25 May 2012

Cal Thomas's pagan ethics: ants, grasshoppers and ravens

It wasn't my plan to go after Cal Thomas again so soon, but it's a slow news day and yet a busy one in my office, and I haven't read much comment-worthy today. Thomas has a fresh column in one of the local papers in which he compares the modern welfare state to the fable of the Grasshopper and the Ants. You know the story, and it's been part of American right-wing folklore ever since Walt Disney made a Silly Symphony of it to the tune of "The World Owes Me a Living." Cleverly, Thomas doesn't identify the feckless Grasshopper with the beneficiaries of the welfare state, but with the government itself -- even though it's hard to envision the energetic, busybody government of Thomas's night-terrors "singing and hopping and having an all-around good time." In any event, the columnist warns that the Ants, i.e. the taxpayers, may deny aid to the Grasshopper government, as they did in Thomas's version (though not Disney's) of the fable, at least on the state level by moving from high-tax to low-tax states. In Thomas's view this would be a just rebuke to liberal governments for "'spreading the wealth around' rather than teaching and encouraging individuals to build wealth for themselves." None of this is new from Thomas or his ilk, but I detected a false note somewhere. It actually came right at the start of the column when Thomas credited the grasshopper story, correctly, to Aesop. But I thought Thomas was a Christian. Aesop, or whoever contributed this tale to the collection we attribute to Aesop, was not. Now I know that Thomas has said that Christians shouldn't try to change people's hearts through political action, but I didn't realize all the implications of that disavowal. Apparently it entitled Thomas to become an ethical pagan in the socio-political sphere by invoking the authority of an idolater whose moral, one might argue, is contrary to the values of Jesus of Nazareth. Consider this evidence from a book widely believed to tell a faithful version of Jesus's life, the Gospel of Luke. Following tradition, we print Jesus's words from chapter 12, verse 24 in red.

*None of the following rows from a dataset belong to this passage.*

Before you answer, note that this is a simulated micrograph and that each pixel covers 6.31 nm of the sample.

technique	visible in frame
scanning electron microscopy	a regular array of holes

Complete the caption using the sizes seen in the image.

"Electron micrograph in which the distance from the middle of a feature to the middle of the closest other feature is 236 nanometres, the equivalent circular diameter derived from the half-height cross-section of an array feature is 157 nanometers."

Consider the ravens: for they neither sow nor reap; which neither have storehouse nor barn; and God feedeth them: how much more are ye better than the fowls?

Of course, a Republican believer can remind us that it's God, not the government, feeding those ravens. But wouldn't God feed grasshoppers, too? It seems that God does not punish the improvident the way Aesop imagines, so why should a Christian want the grasshoppers to suffer. To borrow from Jesus, how much better are they than the grasshoppers? I don't offer Jesus's remarks as an allegory of the welfare state, but to point out that those folkloric, commonsense sentiments Thomas cites are, on the evidence, un-Christian. But were you surprised?